The proxy, obviously. needs a config file. It needs to know where to talk to,
how to authenticate, how to identify itself, and what ports to listen on. I keep
my application files in /config
, on my delegated dataset. I started this habit
years ago, before I learnt config management. The idea is that you can easily
rebuild a vanilla zone, re-import the dataset, and the applications will work.
If you want to use /etc
or something, the config-file path is also an SMF
option.
server=https://metrics.wavefront.com/api/
hostname=shark-wavefront
token=REDACTED
pushListenerPorts=2878
pushFlushMaxPoints=40000
pushFlushInterval=1000
pushBlockedSamples=5
pushLogLevel=SUMMARY
pushValidationLevel=NUMERIC_ONLY
customSourceTags=fqdn, hostname
idFile=/var/wavefront/.wavefront_id
retryThreads=4
I don’t currently do any metric whitelisting, blacklisting or pre-processing on this proxy. I use it almost entirely for experimenting and playing, so I want everything to go through, right or wrong.
In my client’s production environment we use metric whitelisting on all the proxies. By defining a single whitelist regular expression, we only accept metrics whose paths fit our agreed standards. This preserves the universal namespace which our tooling (and people) expect to see. When you have multiple proxy clusters, I think it’s also worth having them point-tag everything to help you identify where things came from.

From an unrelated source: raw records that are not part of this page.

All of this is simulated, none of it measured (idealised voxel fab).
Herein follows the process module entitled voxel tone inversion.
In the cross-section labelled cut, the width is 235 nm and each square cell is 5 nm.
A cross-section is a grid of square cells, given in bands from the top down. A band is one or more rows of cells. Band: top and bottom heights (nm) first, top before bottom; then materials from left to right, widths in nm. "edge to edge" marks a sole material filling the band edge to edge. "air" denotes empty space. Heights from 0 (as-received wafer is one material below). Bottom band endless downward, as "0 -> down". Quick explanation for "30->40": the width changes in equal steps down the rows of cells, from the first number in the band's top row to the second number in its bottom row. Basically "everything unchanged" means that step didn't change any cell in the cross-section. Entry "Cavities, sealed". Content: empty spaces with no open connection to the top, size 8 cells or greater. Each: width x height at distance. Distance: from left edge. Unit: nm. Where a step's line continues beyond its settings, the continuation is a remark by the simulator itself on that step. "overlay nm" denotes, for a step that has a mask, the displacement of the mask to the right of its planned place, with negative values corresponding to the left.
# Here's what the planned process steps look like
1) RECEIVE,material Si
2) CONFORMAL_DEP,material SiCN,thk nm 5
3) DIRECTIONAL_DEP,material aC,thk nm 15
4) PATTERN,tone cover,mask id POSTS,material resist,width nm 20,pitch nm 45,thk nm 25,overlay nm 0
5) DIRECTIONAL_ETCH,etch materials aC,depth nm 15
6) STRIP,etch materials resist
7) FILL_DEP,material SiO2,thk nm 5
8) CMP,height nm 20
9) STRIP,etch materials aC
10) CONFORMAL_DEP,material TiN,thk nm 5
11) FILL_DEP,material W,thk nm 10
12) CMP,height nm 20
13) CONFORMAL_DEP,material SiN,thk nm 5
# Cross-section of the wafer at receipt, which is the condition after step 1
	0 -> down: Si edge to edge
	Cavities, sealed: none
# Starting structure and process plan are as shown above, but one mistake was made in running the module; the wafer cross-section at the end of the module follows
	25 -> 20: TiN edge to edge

I also only use the native Wavefront listener, disabling the OpenTSDB and
Graphite ports. My metrics all go in via
a customized Diamond setup
which speaks native Wavefront. If you want to use, say, collectd
, you’ll have
to use the Graphite listener. (Unless someone has written a Wavefront plugin,
which they might have by the time you read this.)
Dealing with Proxy Logs
Even in SUMMARY
mode, the proxy server is chatty. So, we need to have logadm
keep it in check.
# echo '/var/log/wavefront/wavefront-proxy.log -N -A 30d -s 10m -z 1 -a \
"/usr/sbin/svcadm restart wavefront/proxy"' \
>/etc/logadm.d/wavefront-proxy.logadm.conf
# svcadm refresh logadm-upgrade
My lab setup has a centralized logging system built with rsyslog
and Graylog2.
I also use Fluentd for things which don’t fit naturally with syslog, which is
clearly the case here. Fluentd.
The logs are multi-line, with the first line having the timestamp, and the second the message. The message is not always consistent. So far I’ve found the following block of config satisfies my needs, but it may need refining.
Note: for formatting, I have folded the long regex with backslashes, but really it has to be one long line.
<source>
@type tail
path /var/log/wavefront/wavefront-proxy.log
pos_file /var/run/td-agent/foo-bar.log.pos
tag wavefront_proxy
format multiline
format_firstline /^(?<time>.*) (?<class>com.wavefront.agent[^ ]+) (?<method>.*)$/
format1 /^(?<level>\w+): \[(?<port>\d+)\] \((?<type>\w+)\): \
points attempted: (?<attempted>\d+); blocked: \
(?<blocked>\d+)$|^(?<level>\w+): (?<message>.*)$/
time_format %b %d, %Y %l:%M:%S %p
</source>
<match wavefront_proxy.**>
type copy
<store>
type gelf
host graylog.localnet
port 12201
flush_interval 5s
</store>
</match>
When I first set this up I parsed out the attempted
and blocked
counts, so I
could alert on blocked messages. I set up a stream in Graylog which tailed the
proxy log and had an output which used the metrics plugin to report back to
Wavefront. Whenever any invalid metrics were blocked, the stream noticed, and
sent a “blocked” point to Wavefront, triggering an alert. So, I got Wavefront to
monitor things which don’t get to Wavefront!
I don’t need to do that now, because the proxy reports back counts of points
received, sent, and blocked, so I can tell Wavefront
rate(ts(~agent.points.2878.blocked))
and see a chart of blocked points. form
when I was working on the Ruby CLI and kept
sending duff points.
Wiring your logging into Wavefront is still a great idea though. At my client
site every FluentD log stream generates metrics, so we can have Wavefront alert
off abnormal numbers of errors, or from unexpectedly high or low log throughput.
One of the first things we did was to plot the number of auth.error
messages
going through syslog to show people trying to brute-force their way into our
perimeter SSH boxes. We now use it far far more things than that.
But, I digress. Again, there’s very rough-and-ready Puppet code to configure all of this logging stuff, with a separate manifest for Wavefront. You’re welcome to any of it.
Locking Down the Zone
Back to the “building a zone” part of the exercise, which I completed by making the proxy immutable.
# zonecfg -z shark-wavefront
zonecfg:shark-wavefront> set file-mac-profile = fixed-configuration
zonecfg:shark-wavefront> commit
zonecfg:shark-wavefront> ^D
# zoneadm -z shark-wavefront reboot
When the zone comes back up /var
is writeable, but everything else is
read-only. Again, this is something I’ve adopted as standard practice. If you
have a thing that you don’t expect to change, make it so that it can’t
change.
Next time I’ll talk a little bit about how I started getting useful metrics out of Solaris and into the proxy.